You may not think the health teacher was funny, but that story was a riot, Drain Bead!
Some of you might remember Billy Rubin that used to post here. He told of when he was at the mall one time and had eaten prodigously at the food court. Continuing his shopping, he was wandering over to an escalator when he felt the need to fart. Looking to either side he didn’t see anyone, grabbed the handrail, leaned over and cut a huge fart. All of a sudden he hears someone shriek out “Jesus Christ!”, turns around and here’s this man in a wheelchair that had apparently rolled up silently behind him. The man’s waving his arms in the air trying to make the fart go away but it apparently just kinda wafted up the escalator along with them. Billy said he tried to apologize but the man was so angry he was having none of it, complaining all the way. I don’t know what you’d say anyway, here let me wipe that off?
Hey Hal, as far as I can see, you skipped over Fart Game #4. I can’t WAIT to hear what that one is!
I don’t think you should ever meet my husband - I think it makes his week when he can punctuate a song with an appropriately-placed fart. He also favours farts and burps as replies. Remind me again why I married him?
Because he was such a smooth talker?
No. No you will not. You will grace us with it now.
Pretty please, Olentzero?
Oh, all right.
Hanging out with a couple fellow students back in my Georgetown days, one of whom was a Swiss girl. She had a bottle of asparagus schnapps on a shelf - basically schnapps with a stalk or two of asparagus in it for infusion purposes. She had it more for decoration than anything else, but told us it was available for sampling if anyone dared. Which I did. The taste wasn’t memorable, but the next day…
Working in the language lab (that was a fun job) I felt the pressure build and figured there would be little to no harm in letting it go. It was a slow day, just me and the other guy on shift. It turned out to be the Platonic ideal of SBD. My poor co-worker was in agony and I didn’t hear the end of it from him for a full five minutes. I apologized profusely and explained the probable cause, which only helped to nauseate him further.
A short while later I felt the pressure build again. I simply turned to look at him, and when he caught my eye, I said “Run.”
He was out the door before I’d even finished the word.
Fart Game #4: Fart Ninja
co-worker enters my office
Me: Hey man, what’s up?
Him: Oh, I just wanted to say: BWOOT
Me: Ha, ha, I’ll get you, you motherfucker!
Him: I don’t have an office.
Me: Oh, I’ll catch you when you least expect it, ninja-style. It could be a bathroom, it could be a hallway…I would recommend opening bottles and Pringles cans away from your face.
Him: Oh, I’m scared now…How scared? This scared: BRAAAAP
Fart Game #9: Crossing the Line
Him: Let’s take your new car.
Me: Sure.
later
Me: Did you just fart in the car?
Him: Yep, so what?
Me: It’s a new car.
Him: Yep.
Me: Oh, yeah? You do you realize I can lock the windows and give it to you full force?
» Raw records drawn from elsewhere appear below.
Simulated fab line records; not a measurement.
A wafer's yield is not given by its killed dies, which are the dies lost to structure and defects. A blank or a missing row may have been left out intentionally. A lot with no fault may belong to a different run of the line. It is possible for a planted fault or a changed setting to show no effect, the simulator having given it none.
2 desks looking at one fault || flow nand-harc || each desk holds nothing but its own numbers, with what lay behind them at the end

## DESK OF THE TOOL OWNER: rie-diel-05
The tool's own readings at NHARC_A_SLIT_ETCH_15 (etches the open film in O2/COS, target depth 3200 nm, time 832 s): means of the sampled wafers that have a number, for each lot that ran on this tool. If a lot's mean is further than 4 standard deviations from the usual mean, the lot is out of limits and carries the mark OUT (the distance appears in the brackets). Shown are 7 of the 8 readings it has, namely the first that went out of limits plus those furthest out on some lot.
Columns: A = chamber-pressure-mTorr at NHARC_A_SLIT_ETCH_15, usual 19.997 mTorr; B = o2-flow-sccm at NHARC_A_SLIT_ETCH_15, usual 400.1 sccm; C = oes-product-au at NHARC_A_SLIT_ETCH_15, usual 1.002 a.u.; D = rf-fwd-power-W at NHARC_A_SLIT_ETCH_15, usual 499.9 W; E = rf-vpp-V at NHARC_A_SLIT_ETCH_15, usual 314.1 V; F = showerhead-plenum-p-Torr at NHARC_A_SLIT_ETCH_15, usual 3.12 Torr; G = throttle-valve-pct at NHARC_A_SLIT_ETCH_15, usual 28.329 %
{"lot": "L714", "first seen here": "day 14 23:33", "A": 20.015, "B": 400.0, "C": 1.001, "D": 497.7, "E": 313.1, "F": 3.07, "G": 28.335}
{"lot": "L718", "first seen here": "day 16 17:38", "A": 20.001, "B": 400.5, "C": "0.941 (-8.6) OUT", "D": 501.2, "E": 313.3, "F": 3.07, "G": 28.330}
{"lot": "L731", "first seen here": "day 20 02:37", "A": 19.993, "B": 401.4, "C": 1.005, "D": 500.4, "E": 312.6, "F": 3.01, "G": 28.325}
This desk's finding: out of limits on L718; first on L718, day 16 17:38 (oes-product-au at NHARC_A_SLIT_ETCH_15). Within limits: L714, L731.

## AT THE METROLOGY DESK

Him: No, you don’t want to do that.
Me: Why not?
Him: Then our relationship would cross the line from co-workers to buddies and then we would be farting on each other all the time.
Me: Hmm. Maybe you have a point. click BWOOT Take that, bitch!
I was on a solo vacation to England, and riding the Tube for the first time to get to my hotel. Airplane food had given me a belly full of gas. The Tube was fairly crowded, and I eased out a long slow silent-but-deadly. It was foul. I smelled it first, and then noticed glancing expressions appear and spread through the people around me.
Somehow, I was subconsciously pegged as the epicenter, and a space slowly cleared around me. Finally, the last person in a ten foot radius was a classic stereotypical prim formal English librarian woman. She glanced at me over her reading glasses, wrinkled her nose, and fanned her face. I couldn’t help but grin and laugh, and she harumphed and turned her back to me.
England, I have arrived!
There’s an old joke about this:
When you’re only dating, you leave the room to fart.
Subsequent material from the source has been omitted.